In 2011, you had the European debt crisis. In 2012, you had the S&P debt downgrade. They were a crisis, but they were a minor crisis. Everybody thinks this is a big deal. It's different this time. We have the war in Ukraine, stuff like that. But it's really hard to get stocks down more than 20% unless you have some kind of leverage issue or a big exogenous shock.
MAGGIE LAKE: That's interesting. That sounds like you think we've bottomed.
JARED DILLIAN: Well, I don't put words in my mouth.
MAGGIE LAKE: Let me rephrase that, Jared? Do you think we've bottomed?
JARED DILLIAN: I don't know. I really don't know. When I said that I'm in between ideas right now, I'm actually I was being serious. I think new highs and new lows are equal probability at this point. And aside from a handful of long term fundamental bets, I have an individual stocks. I don't have a position in the market right now.
MAGGIE LAKE: I think that's it. You just brought up something really important, though, because-- and by the way, I think this feeling of not being sure, just not being sure what the trade is, and feeling like there's equal risks on both sides. I think that that's really commonly held right now for a lot of good reasons. You make a really important distinction to between the short term and long term. There are some long--
Are you looking at stocks that have sold off that you like for the long term and nibbling at them, or taking positions because you've come well off those highs? And what do you like, what areas? Is it the things that are really beaten down? Is it tech? Is it value? What do you think is attractive on a longer term horizon?
JARED DILLIAN: Well, I'll give you my number one favorite idea which is Airbnb. Airbnb just is an incredible story, and it just gets cheaper and cheaper and cheaper. If you think of the fact that the global travel wallet is about 2 or 3 trillion, and Airbnb at this point gets about 1% of that and in fact, gets up to 5%. Just the economics of that are just astounding. A lot of people view this as a tech stock. It's not really a tech stock.
I remember when Tesla first started to rally and everybody said, well, it's worth more than Ford and GM and all these other carmakers combined. How is that? Well, it's a growth business. And someday people are going to say the same thing about Airbnb. They're going to say it's worth all the hotel stocks combined, and they're not going to be able to figure it out. I'm really bullish on Airbnb. It's funny that you mentioned the nibbling on stocks. When the market was down about 12%, I was nibbling on Airbnb, adding to a longer term core position.
MAGGIE LAKE: Interesting stuff. You make a really good point about understanding. We're in an environment now where-- It seems like we're an environment where you've got to know what you're investing in. You just said an interesting comment about Airbnb not really being a tech stock and do you feel like we're in a period where you have to be a lot more specific on knowing the company, understanding the fundamentals as opposed to just buying the sector which is frankly what a lot of people did.

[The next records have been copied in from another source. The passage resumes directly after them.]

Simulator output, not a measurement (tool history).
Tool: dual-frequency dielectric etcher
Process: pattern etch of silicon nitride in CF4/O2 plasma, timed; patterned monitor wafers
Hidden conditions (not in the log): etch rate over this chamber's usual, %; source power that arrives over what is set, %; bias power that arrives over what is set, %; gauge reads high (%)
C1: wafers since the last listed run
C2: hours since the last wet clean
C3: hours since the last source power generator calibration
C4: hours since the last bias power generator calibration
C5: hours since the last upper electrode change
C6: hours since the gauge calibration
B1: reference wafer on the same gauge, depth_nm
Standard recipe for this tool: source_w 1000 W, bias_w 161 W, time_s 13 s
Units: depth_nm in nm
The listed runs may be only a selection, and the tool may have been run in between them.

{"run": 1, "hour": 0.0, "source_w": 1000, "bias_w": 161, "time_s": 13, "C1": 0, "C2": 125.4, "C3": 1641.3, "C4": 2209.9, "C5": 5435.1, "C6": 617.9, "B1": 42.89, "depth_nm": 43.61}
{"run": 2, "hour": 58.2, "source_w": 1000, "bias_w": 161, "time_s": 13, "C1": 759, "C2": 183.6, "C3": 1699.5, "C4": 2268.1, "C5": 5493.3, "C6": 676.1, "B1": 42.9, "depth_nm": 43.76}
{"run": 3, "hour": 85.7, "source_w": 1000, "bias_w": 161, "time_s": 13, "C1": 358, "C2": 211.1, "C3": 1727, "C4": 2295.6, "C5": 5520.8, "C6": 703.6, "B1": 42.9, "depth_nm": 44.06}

You throw your money in tech, and it was going to win, it was straight up. Are you being a lot more discerning? Are you looking sector plays? Are you looking at individual stocks more in this environment? You might haven't done. You may have always looked at individual stocks.
JARED DILLIAN: I'm not a very good stock picker. Remember, I was an ETF trader, so I am used to trading sectors and asset classes. I don't consider myself to be the best stock picker. I think this is a pretty good environment for stock picking for sure, but it's also a good environment for trading sectors. If you just naively bought energy and sold tech six months ago, that's been a pretty good trade. It might get tougher going forward, but there are still opportunities like that out there.
MAGGIE LAKE: We've got a couple questions on the housing market from Half-- sorry, not from Half, from Daniel Diaz from RV. Any concerns on the housing market given what we're seeing in rates?
JARED DILLIAN: Yeah. I think people tend to make a big deal about mortgage rates. Mortgage rates are getting close to 5%. They're in the upper fours now. They're 5% in a couple of places. That doesn't seem to be putting a big dent into housing demand.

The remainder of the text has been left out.